Vancouver Fraser Port Authority – Maplewood Marine Restoration Project

Through the Vancouver Fraser Port Authority’s Habitat Enhancement Program, the port authority leads projects to offset the effects of port development on fish and wildlife habitat within the Port of Vancouver in British Columbia, Canada.

In 2021, the port authority delivered the Maplewood Marine Restoration Project to offset effects of one of the port authority’s infrastructure projects and add additional hectares to its existing habitat bank for future offsetting. The project, which is located at a marine site within Burrard Inlet, was identified as a restoration priority by Tsleil-Waututh Nation and was delivered with significant collaboration and input from Tsleil-Waututh Nation and involvement from Musqueam Indian Band and Squamish Nation. The site’s mudflats hold cultural significance to Tsleil-Waututh Nation and continue to be used for traditional practices such as harvesting for a variety of marine species.

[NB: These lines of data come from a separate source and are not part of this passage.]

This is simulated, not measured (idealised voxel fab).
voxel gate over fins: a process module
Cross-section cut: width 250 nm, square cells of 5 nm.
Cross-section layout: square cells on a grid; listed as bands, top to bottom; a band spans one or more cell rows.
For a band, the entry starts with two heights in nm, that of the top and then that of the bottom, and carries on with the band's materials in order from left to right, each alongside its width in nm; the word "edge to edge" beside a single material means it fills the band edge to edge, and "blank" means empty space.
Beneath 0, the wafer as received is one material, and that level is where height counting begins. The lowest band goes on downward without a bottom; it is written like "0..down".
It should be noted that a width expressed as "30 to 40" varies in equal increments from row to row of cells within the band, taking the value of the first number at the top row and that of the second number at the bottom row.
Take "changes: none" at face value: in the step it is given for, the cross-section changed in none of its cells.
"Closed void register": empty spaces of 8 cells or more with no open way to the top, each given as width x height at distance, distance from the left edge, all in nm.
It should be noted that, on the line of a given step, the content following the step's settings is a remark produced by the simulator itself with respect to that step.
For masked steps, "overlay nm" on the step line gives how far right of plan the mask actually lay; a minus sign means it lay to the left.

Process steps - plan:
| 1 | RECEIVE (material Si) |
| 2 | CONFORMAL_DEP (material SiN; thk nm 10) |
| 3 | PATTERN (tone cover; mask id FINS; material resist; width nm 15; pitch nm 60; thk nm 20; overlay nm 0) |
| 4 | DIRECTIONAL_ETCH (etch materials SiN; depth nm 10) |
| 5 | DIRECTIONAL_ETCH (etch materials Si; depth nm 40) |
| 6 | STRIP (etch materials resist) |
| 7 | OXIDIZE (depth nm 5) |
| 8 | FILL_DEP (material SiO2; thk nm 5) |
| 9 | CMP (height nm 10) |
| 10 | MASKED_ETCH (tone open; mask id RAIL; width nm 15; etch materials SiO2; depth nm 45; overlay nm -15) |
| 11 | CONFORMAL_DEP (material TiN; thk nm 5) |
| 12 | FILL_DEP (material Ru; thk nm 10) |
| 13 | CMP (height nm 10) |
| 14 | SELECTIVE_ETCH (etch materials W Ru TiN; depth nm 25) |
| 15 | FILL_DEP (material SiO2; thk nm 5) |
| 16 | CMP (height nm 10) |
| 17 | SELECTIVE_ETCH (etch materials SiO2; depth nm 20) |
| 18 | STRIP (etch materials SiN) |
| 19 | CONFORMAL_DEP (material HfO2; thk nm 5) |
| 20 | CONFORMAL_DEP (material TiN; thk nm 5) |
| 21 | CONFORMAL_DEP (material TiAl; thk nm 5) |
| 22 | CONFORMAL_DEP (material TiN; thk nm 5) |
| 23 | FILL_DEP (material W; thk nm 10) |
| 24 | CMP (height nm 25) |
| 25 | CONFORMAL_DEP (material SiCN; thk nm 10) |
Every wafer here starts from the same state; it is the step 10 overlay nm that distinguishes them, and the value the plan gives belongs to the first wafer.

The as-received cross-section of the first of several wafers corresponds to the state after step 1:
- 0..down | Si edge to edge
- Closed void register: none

Located within a deep waterlot basin, the marine restoration project site had been dredged in the 1940s to support a gravel-extraction business and was later used as a log-storage area. Through habitat enhancement efforts led by a multi-disciplinary team, approximately 4.5 hectares of habitat within this basin was restored by creating a tidal flat, an eelgrass bed, and a rock reef. The project also accomplished something that has never been done before in Burrard Inlet: the transplanting of approximately 125,000 eelgrass shoots to create a 1.5-hectare eelgrass bed­­—about half a hectare larger than a football or soccer field.

Altogether, this restored marine habitat is expected to increase diversity of fish and wildlife in the basin and provide long-term benefits for fish and invertebrates that depend on marine vegetation for rearing. Annual measurement and monitoring efforts assessing the habitat’s productivity will begin in the summer of 2022.